The autobiographic detail is fascinating – what a surreal time and place to be in where what authorities think you are can cause alienation, deportation, imprisonment, death – and the mystery of Dora pulls you along, but memory as we all know can be treacherous.

(I have a friend, let me call her Gillian. Every time I poach tamarillos I have a vivid memory of Gillian showing me how, in the kitchen of someone else, let me call him Harry. Gillian, however, has no recollection of this, not of ever eating poached tamarillos, before I fed her some on a recent visit, or of ever being in Harry’s kitchen. Did this event happen? I believe it did. She believes it did not. What is true?)

As I’ve said before, somewhere**, fiction is all about truth, but to make it clear, one has to lie about it a little.

On his Italian father’s side he is descended from Sephardic Jews from northern Greece; his mother, was a Flemish actress, “a pretty girl with an arid heart“; Flemish is Modiano’s first language as he was raised by his maternal grandparents: his father, a black-marketeer,  was interned, his mother on tour. His younger brother Rudi died at the age of 9. Moldano wrote a memoir about his childhood and called it Un Pedigree: I couldn’t write an autobiography, that’s why I called it a ‘pedigree’: it’s a book less on what I did than on what others, mainly my parents, did to me.” He is married with two daughters.
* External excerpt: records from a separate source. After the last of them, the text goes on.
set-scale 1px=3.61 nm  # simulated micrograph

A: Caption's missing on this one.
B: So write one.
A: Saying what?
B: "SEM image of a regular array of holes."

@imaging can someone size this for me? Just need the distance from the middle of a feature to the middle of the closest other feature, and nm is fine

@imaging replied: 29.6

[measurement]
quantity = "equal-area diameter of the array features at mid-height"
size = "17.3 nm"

 He writes about “the pull of the past, the threat of disappearance, the blurring of moral boundaries, the dark side of the soul“*** ; his art “is the art of speculation“****.

Whatever this book is it is a fascinating way (‘postmodern!’ I hear someone screaming) to tell a story. His novels are only now starting to appear in English, spurred on, no doubt, by the Nobel Prize. Search them out and let me know what you think.

-oOo-

*Kawakani, Akane; 2000, A Self-conscious Art: Patrick Modiano’s Postmodern Fictions, Liverpool University Press, Liverpool

**In a soon to be published autobiographical fiction called Johnny William & the Cameraman.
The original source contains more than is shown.